Prove $x_n$ is convergent and $\lim_{n\to\infty}x_n=0$ $$f:\mathbb R\to \mathbb R, f(x)=x-\arctan(x)$$
Let series $(x_n)_{n\in\mathbb N}$, $x_0>0$, and $x_{n+1}=f(x_{n})$.
Prove $x_n$ is convergent and $\lim_{n\to\infty}x_n=0$ 
I tried calculating $f'(x)$ and it comes out to:
$f'(x)=\frac{x^2}{x^2+1}$, which is positive for any $x\in\mathbb R$.
This means that series $x_n$ is increasing, so it is monotone. It is also bounded by $0$ but that's all I know to say. From my experience, this kind of exercises are solved by using squeeze theorem, but I do not know what an upper bound would be for $x_n$.  
I would greatly appreciate any help.
 A: From $f(x)=x-\arctan(x)$, we get
$$f'(x)=\frac{x^2}{1+x^2}$$
Since $f(0)=0$,$\;$and$\;f'(x) > 0\;$for all$\;x > 0$,$\;$it follows that$\;f(x) > 0\;$for all$\;x > 0$.

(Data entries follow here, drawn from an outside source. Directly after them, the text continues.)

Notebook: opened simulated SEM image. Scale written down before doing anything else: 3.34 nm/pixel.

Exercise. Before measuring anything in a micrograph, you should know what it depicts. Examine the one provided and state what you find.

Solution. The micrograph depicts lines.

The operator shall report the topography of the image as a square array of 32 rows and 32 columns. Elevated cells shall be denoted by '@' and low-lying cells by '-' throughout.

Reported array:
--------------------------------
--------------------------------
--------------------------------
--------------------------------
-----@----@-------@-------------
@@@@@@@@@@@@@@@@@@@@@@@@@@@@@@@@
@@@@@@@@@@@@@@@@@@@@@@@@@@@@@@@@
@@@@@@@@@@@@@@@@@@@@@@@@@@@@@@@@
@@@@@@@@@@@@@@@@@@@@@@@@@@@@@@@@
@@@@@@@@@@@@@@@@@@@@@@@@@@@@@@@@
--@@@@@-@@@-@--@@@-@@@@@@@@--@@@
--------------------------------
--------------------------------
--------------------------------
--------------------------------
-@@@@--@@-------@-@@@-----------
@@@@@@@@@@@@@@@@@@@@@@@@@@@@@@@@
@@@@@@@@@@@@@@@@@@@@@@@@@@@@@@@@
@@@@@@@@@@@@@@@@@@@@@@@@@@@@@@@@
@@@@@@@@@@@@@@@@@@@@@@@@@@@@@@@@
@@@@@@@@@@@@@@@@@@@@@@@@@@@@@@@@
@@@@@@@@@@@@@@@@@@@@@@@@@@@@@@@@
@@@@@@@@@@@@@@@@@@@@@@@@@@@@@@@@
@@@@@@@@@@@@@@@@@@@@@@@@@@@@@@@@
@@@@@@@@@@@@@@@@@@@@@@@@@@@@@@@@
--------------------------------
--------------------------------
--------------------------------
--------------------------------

Hence$\;x_n > 0\;$for all$\;n$.

Identically, we have
$$x_n - x_{n+1}=x_n-f(x_n)=x_n-(x_n-\arctan(x_n))=\arctan(x_n) > 0$$
hence the sequence $(x_n)$ is strictly decreasing.

Since the sequence $(x_n)$ is positive and decreasing, it follows that $(x_n)$ approaches a limit, $L$ say, with $L \ge 0$.
\begin{align*}
\text{Then}\;\;&x_{n+1}-f(x_n)=0\\[4pt]
\implies\;&\lim_{n\to\infty}x_{n+1}-f(x_n)=0\\[4pt]
\implies\;&L-f(L)=0\;\;\;\;\;\text{[$f(x_n)\;$approaches$\;f(L)\;$since $f$ is continuous]}\\[4pt]
\implies\;&L=f(L)\\[4pt]
\implies\;&L=L-\arctan(L)\\[4pt]
\implies\;&\arctan(L)=0\\[4pt]
\implies\;&L=0\\[4pt]
\end{align*}
A: Let $x_{0}>0$ be given. Fix $M>0$ such that $0<x_{0}<M$. Let $X=[0,M]$,
which is a complete metric space with respect to the usual metric.
Let $f:X\rightarrow X$ be defined by $f(x)=x-\arctan x$. We need
to show that $f$ is well-defined. Let $g:[0,M]\rightarrow\mathbb{R}$
be defined by $g(x)=x-\arctan x$, then $g'(x)=\frac{x^{2}}{1+x^{2}}>0$
for all $x\in(0,M)$ and it follows that $g$ is strictly increasing
on $[0,M]$. In particular, $f(x)=g(x)\geq g(0)=0$. On the other
hand, $f(x)\leq x\leq M$, so $f(x)\in[0,M]$.
Next, we show that $f$ is a contractive map. Let $x,y\in X$ with
$x\neq y$. Without loss of generality, we may assume that $x<y$.
By mean-value theorem, there exists $\xi\in(x,y)$ such that $|f(y)-f(x)|=|f'(\xi)(y-x)|\leq c|y-x|$,
where $c=\frac{M^{2}}{1+M^{2}}<1$. (Here, observe that $x\mapsto\frac{x^{2}}{1+x^{2}}$,
$x\in[0,M]$, is strictly increasing and hence $|f'(\xi)|\leq\frac{M^{2}}{1+M^{2}}$).
By Banach Fixed Point Theorem, the sequence $(x_{n})$ constructed
by $x_{n}=f(x_{n-1})$ is convergent. Moreover, if $x=\lim_{n\rightarrow\infty}x_{n}$,
$x$ is the unique fixed point of $f$. That is, $f(x)=x$ and hence
$x=0$.